Thanks for the information...
I knew someone had been through the thought process.

Still, it would be cool to have dyno results from a four way test: Stock 4-1 manifold & head pipe versus header, with and without catalytic converter.

A flow bench would not show the effect pulsatile flow of the exhaust stream, so that would not be as good a measure.

The stock 4-1 manifold with head pipe would probably have the pulses a bit more homogenized than a header setup, and perhaps show a bit smaller difference between cat and straight pipe than would a header.

Ciao,

__________________
Mark Plaia
74 X1/9 - il mela verde
Has all the good stuff


 
Fiat Uno Turbo Mk1 unit - a straight forward engine swap.

Std 105 hp. Easy remaps to 150++ hp. Bolts to orig 1.5 gearbox but best use Uno internals. Cheap if used.

Ebay (UK or Germany) is your friend. EPA maybe not.
 
More HP?

I'm probably gonna get shot for this... but installing a K&N feels like an increase of about 3 hp. I mean... you really can FEEL the difference.

I'm not doing any shooting (although I'm sure this'll be considered controversial) but a few years back, I recall someone in the FA community dyno'd an X (FI I believe) with a K&N vs a stock air cleaner with stock air filter. He saw no difference in HP. He did see about a 1 - 2 HP increase by removing the air filter entirely.
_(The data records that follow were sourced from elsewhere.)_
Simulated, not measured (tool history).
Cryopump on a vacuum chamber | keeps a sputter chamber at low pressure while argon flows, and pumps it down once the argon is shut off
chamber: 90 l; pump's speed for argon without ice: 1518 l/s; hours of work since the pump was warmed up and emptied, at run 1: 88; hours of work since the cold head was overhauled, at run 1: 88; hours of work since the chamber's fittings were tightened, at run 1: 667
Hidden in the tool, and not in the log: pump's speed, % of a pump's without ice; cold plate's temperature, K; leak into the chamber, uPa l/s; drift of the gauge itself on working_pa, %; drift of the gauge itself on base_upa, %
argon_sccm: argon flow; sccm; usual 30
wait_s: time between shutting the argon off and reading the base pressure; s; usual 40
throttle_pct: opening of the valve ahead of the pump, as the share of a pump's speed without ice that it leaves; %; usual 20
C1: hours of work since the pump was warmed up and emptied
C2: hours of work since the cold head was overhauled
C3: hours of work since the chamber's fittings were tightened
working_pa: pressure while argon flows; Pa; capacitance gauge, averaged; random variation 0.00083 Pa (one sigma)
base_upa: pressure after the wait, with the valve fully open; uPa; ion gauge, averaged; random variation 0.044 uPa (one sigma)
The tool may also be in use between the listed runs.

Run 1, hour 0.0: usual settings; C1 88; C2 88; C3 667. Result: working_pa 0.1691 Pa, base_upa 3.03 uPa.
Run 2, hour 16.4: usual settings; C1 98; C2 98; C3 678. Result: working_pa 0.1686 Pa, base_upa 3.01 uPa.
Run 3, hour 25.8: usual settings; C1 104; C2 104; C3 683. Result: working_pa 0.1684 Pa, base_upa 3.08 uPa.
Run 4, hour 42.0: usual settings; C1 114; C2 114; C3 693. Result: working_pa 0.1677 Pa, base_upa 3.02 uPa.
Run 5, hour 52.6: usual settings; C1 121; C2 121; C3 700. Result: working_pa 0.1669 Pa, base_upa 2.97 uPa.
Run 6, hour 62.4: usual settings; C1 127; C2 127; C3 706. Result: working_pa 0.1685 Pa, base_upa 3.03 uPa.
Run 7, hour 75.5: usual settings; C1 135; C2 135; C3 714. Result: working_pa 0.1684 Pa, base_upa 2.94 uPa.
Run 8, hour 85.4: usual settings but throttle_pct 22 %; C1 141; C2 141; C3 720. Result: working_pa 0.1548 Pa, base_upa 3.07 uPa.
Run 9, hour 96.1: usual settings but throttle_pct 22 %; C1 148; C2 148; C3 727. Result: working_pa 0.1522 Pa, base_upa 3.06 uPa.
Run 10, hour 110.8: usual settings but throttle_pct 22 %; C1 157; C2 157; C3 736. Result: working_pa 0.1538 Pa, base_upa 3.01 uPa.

He figured the downside without the air filter is you might get about 10% less life out of the engine. But from what I understand, an X engine in good shape will go about 180,000 miles, so even if it were 20% less miles, that's still 150,000 miles. For me at least, that's more than 15 years of fun driving. (During the rainy season, I put the air filter element back in.)

Larry
'79 X
'86 X
'81 Spider 2000
 
Just curious...

Did he say if there were any changes in the power or torque graphs? Like HP staying up longer or anything like that?

David.
 
I honestly don't recall. This was a few years ago. If I can find the old email, I'll repost (but that's on another computer with a flaky hard drive).